GOLD PRICE NEWS - The gold price hovered near unchanged Wednesday morning, trading at $1,191 per ounce. The gold price has now declined $77, or 6.2%, over the past two weeks. The price of gold has fallen alongside the U.S. dollar, which has dropped 5.3% over the past five weeks as measured by the U.S. Dollar Index (DXY). The historical inverse relationship of the U.S. dollar to the gold price has broken down, leaving investors and traders scratching their heads trying to gauge the next move in gold and the currency markets.
The weak gold price has pressured the share prices of gold producers and explorers, many of which have seen 10%-plus sell-offs over the past ten trading sessions. The Philadelphia Gold and Silver Index (XAU), a basket of the worlds largest gold stocks, has now given up all of its year-to-date gains. The XAU is now 15% off its December 2009 high - despite the fact that the gold price is off a mere 2.9% over the same time frame.

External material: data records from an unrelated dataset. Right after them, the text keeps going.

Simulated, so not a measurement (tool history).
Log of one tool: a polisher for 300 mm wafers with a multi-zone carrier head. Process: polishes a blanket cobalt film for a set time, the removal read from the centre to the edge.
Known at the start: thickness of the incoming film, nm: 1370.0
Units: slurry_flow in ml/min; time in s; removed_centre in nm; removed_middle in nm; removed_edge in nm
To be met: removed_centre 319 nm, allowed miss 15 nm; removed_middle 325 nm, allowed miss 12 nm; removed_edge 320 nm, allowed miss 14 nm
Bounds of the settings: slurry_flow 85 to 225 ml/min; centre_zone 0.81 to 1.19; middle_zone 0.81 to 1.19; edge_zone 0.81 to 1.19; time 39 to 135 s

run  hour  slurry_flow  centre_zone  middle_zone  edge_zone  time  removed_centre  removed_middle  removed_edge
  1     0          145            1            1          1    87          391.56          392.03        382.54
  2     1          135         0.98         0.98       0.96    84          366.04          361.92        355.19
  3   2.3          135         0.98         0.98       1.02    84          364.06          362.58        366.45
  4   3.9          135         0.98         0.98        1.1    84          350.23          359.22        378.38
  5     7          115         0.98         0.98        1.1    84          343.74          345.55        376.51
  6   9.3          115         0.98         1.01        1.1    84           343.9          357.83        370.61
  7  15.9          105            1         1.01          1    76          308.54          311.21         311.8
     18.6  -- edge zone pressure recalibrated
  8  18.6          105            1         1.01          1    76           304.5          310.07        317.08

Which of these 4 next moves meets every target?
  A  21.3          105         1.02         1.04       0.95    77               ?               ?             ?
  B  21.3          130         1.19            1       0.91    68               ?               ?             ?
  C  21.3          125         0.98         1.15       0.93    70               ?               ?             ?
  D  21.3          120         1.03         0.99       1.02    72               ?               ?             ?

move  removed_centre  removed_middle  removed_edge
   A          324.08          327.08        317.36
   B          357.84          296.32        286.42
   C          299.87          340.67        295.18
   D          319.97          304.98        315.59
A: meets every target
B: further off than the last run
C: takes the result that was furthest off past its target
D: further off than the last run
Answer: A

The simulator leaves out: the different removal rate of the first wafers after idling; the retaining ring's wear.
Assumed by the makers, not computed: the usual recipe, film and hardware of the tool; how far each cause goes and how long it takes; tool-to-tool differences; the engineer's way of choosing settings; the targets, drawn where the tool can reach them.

In tandem with the gold price and the share prices of gold producers, the stock market is in the midst of a severe correction. The S&P 500 has declined 15.6% off its April 2010 high, leaving it down 7.8% this year. As investors see their 401Ks drop and scant improvement in the housing and jobs market, confidence is waning. Politicians, investment strategists, and economists are beginning to lobby for a renewed, more aggressive policy response. Calls for additional stimulus are becoming more boisterous the further the market declines. Deflation worries have escalated, sending down stocks, commodities, and pressuring the gold price.
Paul Krugman, Noble Prize-winning economist and New York Times journalist, is again pressing his case for more aggressive Keynesian deficit spending. Krugman said the U.S. should use everything we can to boost GDP and jobs in order to prevent a very long siege. He called for another round of quantitative easing, or money-printing, whereby the government creates dollars in order to purchase assets in the private market. These policy remedies have been one of the drivers of a higher gold price over the past eighteen months.
The long-term implications of such policies are likely ongoing currency debasement, a fact evident in the record highs posted in the gold price in terms of nearly every developed currency across the globe. Jim Rogers, co-founder with George Soros of the Quantum Fund, told Bloomberg that investors should sell bonds and buy commodities, including precious metals, such as gold and silver. The eccentric investor, who once travelled around the world on a motorcycle, has forecasted a $2,000 gold price, but did not elaborate on a time frame.
Rogers hesitated to recommend buying gold at this exact time, stating I do own gold but gold has been extremely strong of late Im not rushing out to buy gold. Rogers pressed his case for agricultural commodities, noting that Agricultural commodities are desperately cheap compared to 20, 30, 40 years ago. Not many things are 75% cheaper than 36 years ago, but thats true of sugar.